UPDATE APRIL 29 2025: Here’s the two page resolution the City of High Point passed last May to DOUBLE the size of GFL’S massive landfill in Jamestown. That’s all it took. With no Public Notice to Jamestown residents:


[Link to the “Landfill, GFL High Point C&D” Dropbox records and files here]
GFL Construction & Demolition Landfill on Riverdale Drive in Jamestown 27282 received a new permit on Dec. 17, 2024, DOUBLING its waste intake from 315 tons per day to 700 tons per day.
Nine days later, on Dec. 26, 2024, there was a fire at the Landfill in which five tons of debris burned. A month later, on January 26, 2025, there was ANOTHER FIRE, in which four tons of debris burned.
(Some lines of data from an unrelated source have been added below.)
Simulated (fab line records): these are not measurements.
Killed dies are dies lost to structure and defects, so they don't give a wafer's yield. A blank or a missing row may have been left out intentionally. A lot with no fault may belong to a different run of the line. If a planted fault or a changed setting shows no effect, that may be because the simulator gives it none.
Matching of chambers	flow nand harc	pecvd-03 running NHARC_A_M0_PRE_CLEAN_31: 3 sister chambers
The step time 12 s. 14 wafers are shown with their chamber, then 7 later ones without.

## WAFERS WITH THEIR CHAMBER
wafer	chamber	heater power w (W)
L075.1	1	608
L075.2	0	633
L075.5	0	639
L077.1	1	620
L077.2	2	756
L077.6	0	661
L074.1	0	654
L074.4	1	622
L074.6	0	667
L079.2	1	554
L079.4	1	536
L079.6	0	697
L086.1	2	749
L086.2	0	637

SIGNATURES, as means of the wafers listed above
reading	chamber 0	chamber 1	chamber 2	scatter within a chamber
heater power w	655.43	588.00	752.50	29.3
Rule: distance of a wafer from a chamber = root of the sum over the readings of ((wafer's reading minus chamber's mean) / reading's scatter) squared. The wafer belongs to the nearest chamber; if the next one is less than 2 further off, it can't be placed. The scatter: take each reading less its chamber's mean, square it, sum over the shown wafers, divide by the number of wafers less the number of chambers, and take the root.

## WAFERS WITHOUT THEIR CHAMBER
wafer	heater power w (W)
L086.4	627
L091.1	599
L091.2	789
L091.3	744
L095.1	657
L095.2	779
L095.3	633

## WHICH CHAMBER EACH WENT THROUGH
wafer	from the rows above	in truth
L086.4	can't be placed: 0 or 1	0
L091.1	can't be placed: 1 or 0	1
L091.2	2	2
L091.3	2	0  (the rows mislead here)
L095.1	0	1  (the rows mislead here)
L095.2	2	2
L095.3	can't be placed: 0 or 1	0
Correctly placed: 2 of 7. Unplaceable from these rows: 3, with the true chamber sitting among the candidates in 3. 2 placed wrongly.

GFL Environmental is a Canadian company, but it calls itself “WI High Point Landfill” and “High Point C&D Debris Landfill.”
GFL C&D Landfill is only 3.5 miles south of Jamestown’s Main Street. It is 8 miles east of High Point’s Main Street. GFL’s contaminated groundwater and stormwater runoff flows a little less than a mile south to Deep River and Eastside WWTP, and then 5 miles south to PTRWA Randleman Lake/Reservoir (our drinking water source).
In September (2024), we wrote about the NCDEQ’s discovery, during an onsite inspection, that GFL had DOUBLED its daily waste intake from 315 tons per day to 700 tons per day, upping its annual total intake to 218,400 tons.
When asked about it, a GFL staffer told the NCDEQ inspector that the High Point City Council voted to allow this enormous increase in waste tonnage.
Apparently, several months prior to receiving this generous gift from the City of High Point, GFL had been turned down by the engineers and experts in the NC Solid Waste Section:

The GFL C&D Landfill sits beside Kersey Valley landfill, northeast of Jackson Lake Road landfill, and northwest (and across the street from) Seaboard Chemical Dump/High Point Landfill. Stormwater and leakage from all four landfills flows to Deep River, and then continues 5 miles downstream to the PTRWA Treatment Plant and Randleman Reservoir (our drinking water).
The organization chart below, requested by the NCDEQ last year, shows GFL Environmental’s owner, operator, and aliases.

GFL gets to double its profits. We get more dump trucks leaking and trashing their way through town, more methane gas and unknown vapors in our air, more groundwater contamination, surface water contamination, and fires burning who-knows-what. Our water gets worse, our air grows unhealthier, our roads get trashier, and GFL only has to answer to the City of High Point.